The town selected for Marlborough’s purpose was Donauwörth, where the bridge was overlooked by a fortified eminence, the Schellenberg, and as soon as the Franco-Bavarians became aware of the Allied plans, there followed a race to see who could occupy the town first, a race that the Allies lost, arriving before the town on 2 July. With the defences undergoing repairs and with the ramparts lined with enemy troops, Marlborough chose to forgo formal siege operations and elected to take the position by storm. Marlborough’s first two assaults were bloodily repulsed by the enemy garrison, but a successful attack by Baden on a section of the fortifications that had by now been denuded of defenders was the precursor of a third assault that swept all before it. Although the Franco-Bavarian force had lost heavily (5,000 casualties with a further 3,000 or so taken prisoner) the Allied returns told their own story: out of some 22,000 men deployed for the attack, over 5,000 – including ten generals and 28 colonels, killed at the head of their men – became casualties, a level of attrition unprecedented in the conflict to date.
For the next month, the Allies devastated the Bavarian countryside in what was known as the ‘rape of Bavaria’ in an unsuccessful attempt to draw the Elector away from his loyalty to France, a process that was counterproductive as it placed undue stress on their own extended lines of supply and, as July turned to August, the two armies met to the north of Höchstädt in the battle that would bring Louis XIV’s aims for 1704 to naught and lay the foundations of Marlborough’s reputation as one of Britain’s finest soldiers. With the battle won, and the threat to Vienna thus averted, the Duke began to lay his plans for the coming campaign season and as the army began to retrace its route northwards, he took steps to consolidate the Allied position in the Moselle Valley by capturing Trier and Trarbach, where he established magazines for the next year’s campaign, with a third being set up at Koblenz, at the confluence of the Rhine and Moselle.
From the moment of his arrival in Flanders, Marlborough had been beset by the problems of coalition warfare – not only did he have to contend with the differing personalities of the military commanders, but he also had to reconcile his strategic planning with the various allies’ own diplomatic agendas; thus in the wake of the most comprehensive Allied victory of the war, he was about to propose a plan that would clearly be anathema to one important member of the coalition and simultaneously place an impossible strain on another. His plan for 1705 was intended to take the main theatre of operations away from Flanders, where strategic planning was constrained by the chains of fortresses, and instead launch an attack through Lorraine along what he called le vrai chemain – the true road. To modern readers, Marlborough’s proposed attack will be reminiscent of the plans for the German attack on France in 1940, to render her defensive fortifications obsolete by bypassing them.

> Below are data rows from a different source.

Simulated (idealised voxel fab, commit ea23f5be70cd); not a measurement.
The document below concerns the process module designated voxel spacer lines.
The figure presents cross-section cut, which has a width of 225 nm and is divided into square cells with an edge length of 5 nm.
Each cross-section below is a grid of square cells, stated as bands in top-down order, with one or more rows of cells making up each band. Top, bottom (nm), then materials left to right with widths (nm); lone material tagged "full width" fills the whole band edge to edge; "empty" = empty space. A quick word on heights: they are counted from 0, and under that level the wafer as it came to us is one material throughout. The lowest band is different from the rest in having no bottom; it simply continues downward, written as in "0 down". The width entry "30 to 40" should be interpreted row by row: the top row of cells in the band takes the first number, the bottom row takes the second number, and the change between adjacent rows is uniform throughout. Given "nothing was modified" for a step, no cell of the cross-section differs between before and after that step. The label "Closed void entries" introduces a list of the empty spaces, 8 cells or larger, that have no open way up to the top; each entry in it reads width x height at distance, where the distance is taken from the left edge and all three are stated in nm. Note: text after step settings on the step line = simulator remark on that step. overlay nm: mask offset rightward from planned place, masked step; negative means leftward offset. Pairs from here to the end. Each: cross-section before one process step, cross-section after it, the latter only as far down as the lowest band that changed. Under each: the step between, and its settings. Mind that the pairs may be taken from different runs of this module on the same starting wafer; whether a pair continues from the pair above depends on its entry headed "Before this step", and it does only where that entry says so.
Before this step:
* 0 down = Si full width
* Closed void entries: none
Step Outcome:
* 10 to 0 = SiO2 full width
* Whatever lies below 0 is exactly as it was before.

Boasting such fortified towns as Metz, Thionville and Verdun, the route was by no means undefended, and Marlborough’s plan relied on three interlinked premises: firstly, that an Imperial army of 30,000 men under Ludwig of Baden would advance westwards from the fortress of Landau towards the river Saar, supporting his own army of 60,000 men marching from Trier; secondly, that the Dutch forces under Ouwerkerk would successfully contain the French Army of Flanders under Villeroi; and thirdly, that France and her allies would not be able to recoup fully the losses that they had suffered at Blenheim, the Schellenberg and their aftermath; therefore Louis and his generals would be faced with the alternative of diverting manpower to suitably garrison the fortresses lining his route or of deploying sufficient forces in the field to meet the Allies in open battle. He was confident of the likely outcome in either eventuality and when Vienna expressed concerns that the plan would lay Austria open to an attack by Marsin from Alsace, he simply pointed out that an Allied advance would either draw the French marshal westwards, or force him into dispersing his forces to cover several positions at once. In any event he would be unable to take offensive action.
The Allies’ preparations throughout the winter had by no means gone unnoticed at Versailles and, as circumstance would have it, Louis was able to send perhaps the most talented of his commanders, the newly created Marshal Villars, who had been elevated after his victory at Friedlingen, to Lorraine, to take over the French forces there and organize its defence. This he did with vigour, and soon he was preparing a pre-emptive strike on the Allied magazine at Trier – which faltered because of adverse weather conditions – as well as a number of nuisance raids towards the Imperial camp at Landau. Believing that Marlborough would soon be attacking with almost 100,000 men, he decided that the best option would be to fortify a defensive position and invite attack. The French King was also politically receptive to the differences between the members of the enemy coalition and whilst he sent his finest general to take command of the threatened sector, he sent many of his best regiments, including Le Maison du Roi – his own household troops – to reinforce not only the Army of Flanders, but also the Dutch belief that the Spanish Netherlands would see France’s main military effort in 1705.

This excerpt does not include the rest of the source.